OrbTop

CBS 60 Minutes Transcripts Scraper

NEWSAI

CBS 60 Minutes Transcripts Scraper

Scrapes full Q&A interview transcripts from CBS News 60 Minutes — the most-recognised US investigative news magazine. Returns one record per transcript page: title, correspondent, broadcast date, subject list, speaker-labeled body text, and topic metadata. Discovers transcript pages automatically from the CBS News article sitemap. Video-only segments without a published transcript are skipped.
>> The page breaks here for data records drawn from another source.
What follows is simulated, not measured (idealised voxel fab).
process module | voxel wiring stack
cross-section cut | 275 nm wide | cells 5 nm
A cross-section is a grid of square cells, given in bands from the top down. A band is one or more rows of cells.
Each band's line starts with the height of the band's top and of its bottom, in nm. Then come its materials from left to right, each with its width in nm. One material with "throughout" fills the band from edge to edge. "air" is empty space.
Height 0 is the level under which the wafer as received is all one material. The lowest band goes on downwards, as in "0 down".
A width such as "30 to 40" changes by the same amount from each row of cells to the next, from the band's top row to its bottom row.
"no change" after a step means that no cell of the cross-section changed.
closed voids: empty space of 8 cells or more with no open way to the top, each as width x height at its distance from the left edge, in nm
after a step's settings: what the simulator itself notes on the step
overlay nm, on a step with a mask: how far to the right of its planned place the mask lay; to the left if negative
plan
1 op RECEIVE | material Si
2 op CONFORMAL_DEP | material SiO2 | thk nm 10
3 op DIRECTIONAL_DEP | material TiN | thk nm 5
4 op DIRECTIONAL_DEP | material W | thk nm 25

60 Minutes is the most-watched US news magazine, known for long-form sit-down interviews with heads of state, CEOs, whistleblowers, and scientists. Each transcript runs 5,000-30,000 words of clean, on-the-record Q&A — high-signal content for media research, RAG pipelines, and investigative journalism datasets.

What It Scrapes

Targets two URL patterns on cbsnews.com:

  • /news/<slug>-60-minutes-transcript/ — primary transcript pattern
  • /news/read-the-full-transcript-of-<slug>/ — extended interview variant

Discovery walks the CBS News monthly article sitemaps, filters by these patterns, and scrapes each matching page. Video-only stories (e.g. /news/<slug>-60-minutes/) are explicitly excluded.

Output Schema

Field Type Description
story_slug string URL slug of the transcript page
story_title string Article headline
story_url string Canonical CBS News URL
aired_date string Broadcast date (YYYY-MM-DD)
published_date string CBS News publish timestamp (ISO 8601)
segment_type string Inferred type: interview, investigation, or profile
correspondent string CBS News correspondent (e.g. Major Garrett, Lesley Stahl)
subjects string Interviewed subjects extracted from speaker labels (comma-separated)
synopsis string Article dek / meta description
body_html string Full transcript HTML preserving Q&A paragraph structure
body_text string Plain-text version of the transcript
speakers string All speaker labels found in the transcript (comma-separated)
is_transcript boolean Always true — non-transcripts are skipped
has_video_only_variant boolean True when a paired video-only story exists
related_story_urls string Related CBS News links on the page (comma-separated)
topics string CBS News topic tags (comma-separated)
canonical_url string Canonical URL from page head
source string Fixed: cbsnews.com/60-minutes
scraped_at datetime ISO 8601 scrape timestamp

Speaker labels follow two CBS conventions: Major Garrett: (Title Case) and MAJOR GARRETT: (ALL-CAPS, used in the extended-interview variant). Both formats are normalized and extracted.

Input Options

maxItems (integer, required) — Maximum number of transcript records to scrape. Set a higher value for bulk runs.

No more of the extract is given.